Elon Huntington Hooker was an American engineer. He was the founder of Hooker Electrochemical Company.
Background
Elon Huntington Hooker was born on November 23, 1869 in Rochester, New York, United States. He was the second of six sons and third of eight children of Horace B. and Susan Pamelia (Huntington) Hooker. Both families were of English descent, and among Hooker's ancestors were two governors of New England states and Thomas Hooker, the founder of Hartford, Connecticut Elon's father, a lieutenant (acting captain) of engineers during the Civil War, was something of a visionary who dreamed of making a fortune from the dozens of inventions he worked on throughout his lifetime. Instead, his nursery business and later business as a contractor earned only an uncertain income.
Education
Hooker attended high school during the day and at night studied at Rochester's Mechanics' Institute (later the Rochester Institute of Technology).
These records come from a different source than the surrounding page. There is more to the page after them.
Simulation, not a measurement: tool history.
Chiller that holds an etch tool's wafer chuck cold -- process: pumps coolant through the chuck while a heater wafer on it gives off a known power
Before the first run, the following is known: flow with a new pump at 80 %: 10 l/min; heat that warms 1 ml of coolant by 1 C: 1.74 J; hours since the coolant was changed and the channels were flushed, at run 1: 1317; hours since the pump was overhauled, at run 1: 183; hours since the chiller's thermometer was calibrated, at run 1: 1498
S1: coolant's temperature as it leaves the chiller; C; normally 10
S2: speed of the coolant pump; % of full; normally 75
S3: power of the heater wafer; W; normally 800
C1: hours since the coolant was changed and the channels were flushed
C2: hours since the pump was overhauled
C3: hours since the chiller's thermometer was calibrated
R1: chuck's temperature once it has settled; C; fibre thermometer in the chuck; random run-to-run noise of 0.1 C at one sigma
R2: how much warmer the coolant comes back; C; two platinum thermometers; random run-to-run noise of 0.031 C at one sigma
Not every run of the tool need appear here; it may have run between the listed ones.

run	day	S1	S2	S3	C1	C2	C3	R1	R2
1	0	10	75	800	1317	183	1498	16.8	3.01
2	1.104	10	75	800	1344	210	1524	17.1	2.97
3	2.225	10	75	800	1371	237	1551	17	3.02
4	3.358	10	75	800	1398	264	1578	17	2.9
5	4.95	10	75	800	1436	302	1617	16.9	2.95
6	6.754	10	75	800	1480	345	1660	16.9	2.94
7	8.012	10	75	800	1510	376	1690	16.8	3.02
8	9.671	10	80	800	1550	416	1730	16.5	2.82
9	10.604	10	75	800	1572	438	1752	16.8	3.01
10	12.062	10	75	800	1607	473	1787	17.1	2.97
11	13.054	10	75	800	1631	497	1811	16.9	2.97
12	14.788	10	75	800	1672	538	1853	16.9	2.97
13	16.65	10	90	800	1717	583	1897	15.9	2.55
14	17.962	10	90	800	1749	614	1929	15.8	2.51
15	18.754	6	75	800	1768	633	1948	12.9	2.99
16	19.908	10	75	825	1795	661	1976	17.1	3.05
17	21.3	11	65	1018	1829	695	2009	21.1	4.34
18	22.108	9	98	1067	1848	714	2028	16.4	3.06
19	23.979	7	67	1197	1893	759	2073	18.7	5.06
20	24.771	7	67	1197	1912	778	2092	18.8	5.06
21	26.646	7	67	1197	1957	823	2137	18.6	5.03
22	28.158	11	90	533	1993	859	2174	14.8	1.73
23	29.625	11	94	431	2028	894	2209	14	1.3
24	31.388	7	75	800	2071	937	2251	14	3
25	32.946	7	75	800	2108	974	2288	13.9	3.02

Later he worked his way through the University of Rochester, graduating with a Bachelor of Arts degree in 1891. In the fall of 1892 Hooker borrowed money and entered Cornell University, graduating in June of 1894 with a Bachelor of Science degree in civil engineering. He spent part of the fellowship period at Cornell and the remainder in Europe, studying at the Zurich Polytechnicum and the École des Ponts et Chaussées in Paris.
He returned to Cornell late in 1895 and in the following June received his Ph. D. degree in civil engineering. His record was so outstanding that he was subsequently (1905) offered the deanship of Cornell's College of Civil Engineering, which he declined.
Career
In 1891 Hooker met Emil Kuichling, a Rochester city engineer, under whom he worked during summer vacations. This brusque, energetic man whetted his ambition and influenced him to become a civil engineer. Hooker worked for a time with a construction firm and served on a private commission to investigate the Nicaraguan and Panama canal routes.
In 1899 Governor Theodore Roosevelt appointed him deputy superintendent of public works for the State of New York. During his stay in Albany he formed a lifelong friendship with Roosevelt, who in 1912 named him national treasurer of the Progressive party. His interest in politics continued, and in 1920 he unsuccessfully sought the Republican nomination for governor of New York. In 1901 Hooker resigned his position in the state government and accepted a vice-presidency with the Development Company of America. This was a holding company, organized to locate potentially profitable but undercapitalized enterprises and to supply the needed backing and management to put them on a paying basis. He remained with this company until January 1903, when he launched a similar organization of his own, the Development and Funding Company.
After examining over 250 projects the company decided to manufacture chemicals, using the newly invented Townsend electrolytic process. The Townsend process (invented by Clinton P. Townsend, a chemist and patent attorney, and Elmer A. Sperry, who later developed the gyroscope and gyrocompass) produced chlorine, caustic soda, and hydrogen by electrolysis of brine. Although the electrolytic principle had been demonstrated as early as 1807, it was not until the development of the electric dynamo late in the century that electrochemistry became a commercial possibility. By then relatively inexpensive electric power was available, and electrochemists centered their attention on developing a "cell" in which the electrolysis of brine could take place.
The Townsend cell was tested during the summer of 1904, and in the following year the Development and Funding Company built, at Niagara Falls, one of the first electrochemical plants in the United States. So successful was this first venture that the Development Company never undertook another. The Hooker Electrochemical Company, organized in 1909 to operate the Niagara Falls plant, quickly became a major producer of chlor-alkali chemicals and plastics.
He served as president of the Research Corporation (1915-1922) and of the Manufacturing Chemists' Association (1923-1925) and as a trustee of the University of Rochester and the Eastman School of Music.
Hooker died of pneumonia in Pasadena, California, and was buried in Mt. Hope Cemetery, Rochester, New York.
Achievements
Hooker is best remembered for founding Hooker Electrochemical Company. As a founder of the company and its president until his death, Hooker ranked as one of the nation's leading figures in the field of electrochemistry.
Politics
Hooker was interested in politics; first he was a member of the Progressive Party, and later became member of the Republican Party.
Views
An ardent prohibitionist, Hooker neither smoked nor drank and did not permit liquor to be served in his home.
Personality
In appearance, Hooker was tall, ramrod-straight, with dark good looks and an air of imperturbable self-assurance.
Interests
Hooker was keenly interested in sports, antiques, and the arts, and wrote several articles on political and social questions.
Connections
In January 1901 Hooker married Blanche Ferry, the daughter of Dexter M. Ferry, a Detroit banker and founder of the Ferry Seed Company. He was survived by his wife and his four daughters: Barbara, Adelaide, Helen, and Blanchette.